Sunday, February 23, 2020

A fun way to learn astronomy basics

The Manga Guide to the Universe (No Starch Press, 2011)
Authors: Kenji Ishikawa, Kiyoshi Kawabata, and Yutaka Hiiragi
Rating: Nine of Ten Stars

When a high school drama club is at risk of being disbanded, its members decide to stage a dramatic adaptation of a Japanese legend about a maiden who came to Earth from the Moon. This leads them to explore the science of celestial objects, space, and the physical universe as a whole (with some detours into folklore from around the world and multiversal theories).


"The Manga Guide to the Universe" is a fun and breezy way to learn the basics about astronomy while enjoying some light-hearted jokes about nerds, theater geeks, fan culture, and Japanese society along the way. The book is divided between comic book (manga) and pages of text. The comics portion follows the goofy high-schoolers and the science experts they consult about the mechanics of the solar system and the universe, while the text pages that go into the scholarly and scientific underpinnings of what they're told. Both the comic book portions and the text portions are clear and straight-forward in how they present the story and information, and they are further augmented with diagrams when needed. (I also really appreciate the fact that these books aren't tainted by the lazy translations that have been the norm for the past 15-20 years in the Japanese comics imports--the comics read left-to-right, front to back, as they should in a book presented in English.)

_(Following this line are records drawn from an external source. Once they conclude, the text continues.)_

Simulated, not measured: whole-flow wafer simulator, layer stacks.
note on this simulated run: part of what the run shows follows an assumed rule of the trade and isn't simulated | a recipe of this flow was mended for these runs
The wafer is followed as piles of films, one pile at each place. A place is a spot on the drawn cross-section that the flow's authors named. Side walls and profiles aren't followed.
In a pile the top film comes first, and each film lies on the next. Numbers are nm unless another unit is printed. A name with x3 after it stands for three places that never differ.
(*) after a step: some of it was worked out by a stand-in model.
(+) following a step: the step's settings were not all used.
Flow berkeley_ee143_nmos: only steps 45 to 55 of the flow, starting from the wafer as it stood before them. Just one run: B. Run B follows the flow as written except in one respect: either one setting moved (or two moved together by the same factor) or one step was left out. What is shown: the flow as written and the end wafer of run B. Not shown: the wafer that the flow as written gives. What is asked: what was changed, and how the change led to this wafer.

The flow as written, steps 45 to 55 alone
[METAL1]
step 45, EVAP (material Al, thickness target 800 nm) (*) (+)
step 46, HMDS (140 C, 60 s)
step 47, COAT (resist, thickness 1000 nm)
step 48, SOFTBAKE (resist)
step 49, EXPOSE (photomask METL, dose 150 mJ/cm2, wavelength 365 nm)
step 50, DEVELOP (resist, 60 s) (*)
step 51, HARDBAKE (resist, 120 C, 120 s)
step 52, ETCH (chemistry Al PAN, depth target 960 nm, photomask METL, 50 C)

I  was given "The Manga Guide to the Universe" as a Christmas present, and I enjoyed it so much that I've gone ahead and ordered "The Manga Guide to Relativity" in hopes that I will finally have some of that information presented in a way that I can wrap my simple, BA-degrees holding mind around. I will let you all know if the Manga Guide crew was successful in edumacating me when the time comes!